In media creation, synthetic media has the power to completely revolutionize the consumer media landscape and change the media we consume and create. You might wonder, how so? Synthetic media will significantly accelerate creativity, shrinking the gap between idea and content. It will bring with it new methods of communication and storytelling. And it will democratize content production, allowing us to maximize human creativity.
Licensing and ownership will also see a massive change. New laws will have to be made for synthetic videos and voices. Traditionally actors have been paid for their time, physical presence and personal brand. In the not-so-distant future, you'll be able to create a movie starring Brad Pitt without actually having him on set. Who gets paid for this – Brad Pitt, or the techies behind the scenes? And how much?

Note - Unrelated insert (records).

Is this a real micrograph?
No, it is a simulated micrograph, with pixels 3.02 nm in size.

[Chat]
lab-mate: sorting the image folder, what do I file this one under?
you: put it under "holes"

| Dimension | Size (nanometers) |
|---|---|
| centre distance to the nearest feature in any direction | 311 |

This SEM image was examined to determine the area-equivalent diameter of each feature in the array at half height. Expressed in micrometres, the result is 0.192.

Companies like Icons8 and Rosebud AI are giving unprecedented power to users, allowing them to create their own diverse, custom photographs in minutes. This removes the need for companies like Shutterstock or Getty Images. Icons8 also has a collection of royalty-free music, generated with AI.
Where there is potential for good, there is also potential for misuse. We need to be careful about this technology and verify all types of media. Companies like Deeptrace and Truepic are dedicated to detecting harmful synthetic videos. This will become more challenging as the lines between what's real and synthetic blur. I imagine a reality where every type of media will be watermarked and fingerprinted, i.e have a verified tag, just like verified accounts on social media.
This is an exciting future we’re moving into.
In the next section I'll explore a few popular and noteworthy examples so you get a clear idea of the current synthetic media landscape in 2020.
Examples and Applications
Lil Miquela and other Virtual Avatars. Lil Miquela is the world’s most popular virtual influencer withs 1.8 million followers on Instagram. She shoots ads for brands like Calvin Klein and Loreal, has appeared in videos with Bella Hadid and J Balvin (who are real celebrities), and she also has her own music videos. However, she is not real. Lil Miquela is a 3D model created by a team of virtual effects artists from Brud. Virtual influencers like her (it?) have become extremely famous and will continue to rise in popularity.
Animation/Gaming and Mixed Reality
AI tools to create and edit 2D and 3D animations are on the rise and in great demand, given how fast the gaming and mixed reality markets are growing. They have the potential to revolutionize the process behind creating characters, scenes and other animated/virtual elements. RADiCAL is one such company that allows users to create a 3D animation of themselves just from iPhone videos. You would typically need a very expensive motion-capture rig, with a bodysuit and motion capture cameras, to produce what RADiCAL offers. Imagine being able to upload your own dances to Fortnite.
The most popular type of synthetic videos are currently Deepfakes. These are essentially face swaps, where one person’s face replaces another's (like Nicolas Cage’s face on Donald Trump). This is done using GANs. It’s unfortunate that Deepfakes have become almost infamous, since they can also be used for a lot of good. Here’s a Deepfake of Salvador Dali greeting people at the Dali Museum in St Petersburg, Florida. Something like this would normally require you to hire a very expensive CGI studio, but the only expense here are from developers and GPUs.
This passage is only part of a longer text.